Staff and sub-contractors for Imagine Building Concepts have been left blindsided after they received calls from an administrator on Wednesday morning, saying the company had gone bust.
Imagine Building Concepts Pty Limited was taken over by RSM Australia on October 9 after it entered into voluntary administration.
This administration also covers a related labour services company, Imagine Management Pty Ltd.
The company's construction manager, Dion Young, said his team of eight had not been paid what they were due.
"No staff, including myself, knew anything about this until [the liquidator] contacted me yesterday morning," Mr Young said in a personal statement to The Canberra Times.
"Our reputation as a team has been tarnished by somebody else," he said.
The company had 10 employees at the time RSM Australia was appointed. An initial review of financial statements show more than 100 creditors who are owed in excess of $4 million.
A contractor told The Canberra Times he estimated his company was owed roughly $57,000 since they were hired by Imagine to work on the Acacia complex in Whitlam in May 2023.
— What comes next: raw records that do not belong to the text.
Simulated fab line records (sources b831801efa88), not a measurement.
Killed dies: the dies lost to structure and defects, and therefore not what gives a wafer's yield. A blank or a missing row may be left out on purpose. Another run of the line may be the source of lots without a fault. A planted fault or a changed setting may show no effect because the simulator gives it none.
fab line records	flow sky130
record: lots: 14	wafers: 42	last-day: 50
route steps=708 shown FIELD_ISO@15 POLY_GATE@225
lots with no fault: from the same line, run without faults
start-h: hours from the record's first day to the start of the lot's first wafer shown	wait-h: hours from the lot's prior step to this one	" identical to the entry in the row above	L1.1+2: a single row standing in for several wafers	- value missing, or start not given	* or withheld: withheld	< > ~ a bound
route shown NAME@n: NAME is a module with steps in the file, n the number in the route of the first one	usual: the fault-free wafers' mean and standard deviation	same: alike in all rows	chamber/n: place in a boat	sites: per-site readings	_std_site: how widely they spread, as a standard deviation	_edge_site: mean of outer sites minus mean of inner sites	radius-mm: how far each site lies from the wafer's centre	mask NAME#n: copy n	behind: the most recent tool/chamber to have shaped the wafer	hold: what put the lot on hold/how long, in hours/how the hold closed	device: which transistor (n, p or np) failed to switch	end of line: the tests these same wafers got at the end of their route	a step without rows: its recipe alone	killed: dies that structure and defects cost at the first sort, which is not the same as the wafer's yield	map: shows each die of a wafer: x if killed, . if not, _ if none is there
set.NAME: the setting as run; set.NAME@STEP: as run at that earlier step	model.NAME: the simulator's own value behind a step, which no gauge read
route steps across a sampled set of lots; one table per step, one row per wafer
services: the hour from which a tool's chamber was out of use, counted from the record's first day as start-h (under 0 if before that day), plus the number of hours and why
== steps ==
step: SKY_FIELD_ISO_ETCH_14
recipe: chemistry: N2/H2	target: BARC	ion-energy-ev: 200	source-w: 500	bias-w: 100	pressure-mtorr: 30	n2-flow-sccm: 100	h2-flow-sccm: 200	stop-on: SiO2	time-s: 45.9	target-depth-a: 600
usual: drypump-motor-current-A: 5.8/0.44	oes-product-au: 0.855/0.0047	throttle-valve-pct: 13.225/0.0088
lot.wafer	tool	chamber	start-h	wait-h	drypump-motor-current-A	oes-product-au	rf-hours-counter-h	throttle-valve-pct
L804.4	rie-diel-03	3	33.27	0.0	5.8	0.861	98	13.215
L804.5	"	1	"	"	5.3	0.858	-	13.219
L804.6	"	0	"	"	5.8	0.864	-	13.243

He had two staff on the job who have been paid, but said he had lost his entire profit margin after more than a year of work.
"We've essentially done it for nothing," he said.
Acacia has been granted practical completion and tenants have begun moving in.
The Canberra Times understands the Bulum Group was the developer on Acacia. It has been contacted for comment.
'Rumours are generally true'
The Canberra Times also understands the Acacia site was previously a PBS Building project.
PBS Building had an active project in Whitlam at the time of their collapse in 2023, according to a liquidators' report released in late June last year, but an exact address was not published.
The contractor on the Acacia site told this masthead he was working on the project for PBS Building prior to Imagine taking over the job.
He said he was not paid for the work done when contracted for PBS Building. He was not expecting to be paid for his work under Imagine, either.
"We took a hit on that one last year and now we will take another hit on it," he said.
Imagine Building Concepts Pty Limited has been contacted for comment.
The companies are part of a string of builders to collapse in recent years, including Project Coordination which was wound up in September after it entered voluntary administration earlier in the year.
This climate meant sub-contractors were often unsure where there next job would come from.
"I am definitely hesitant about who is asking me to price a job," the Acacia contractor said.
"If you hear rumours [about someone going under], they're generally true."
"But you just don't know who it's going to be - who will go under next," he said.
'It is disgusting'
A contractor on a different Imagine project, who said he was owed "hundreds of thousands", said more protection was needed for sub-contractors.
He described Canberra's construction industry as being in the worst position "it has ever been in".
"It is disgusting. It is an abysmal industry at the moment," he said.
When work was quiet, sub-contractors were pricing low on new projects
They were running on a "perpetual cycle" of debt while waiting to be paid for work as a result.
The contractor said these payments often never came, or came well-after company owners had paid their staff.
Building and Construction Industry (Security of Payment) Act 2009 stipulates that contractors must wait until a payment is overdue by 90 days to lodge a claim.
These claims are lodged for active companies. One in voluntary administration or that are being wound up are dealt with by the liquidator.
"Then, you know you will have to wait a few months at least - if you even win the claim - so you have to be able to float what you're claiming for," the contractor said.
"Going in with a zero margin is a recipe for disaster."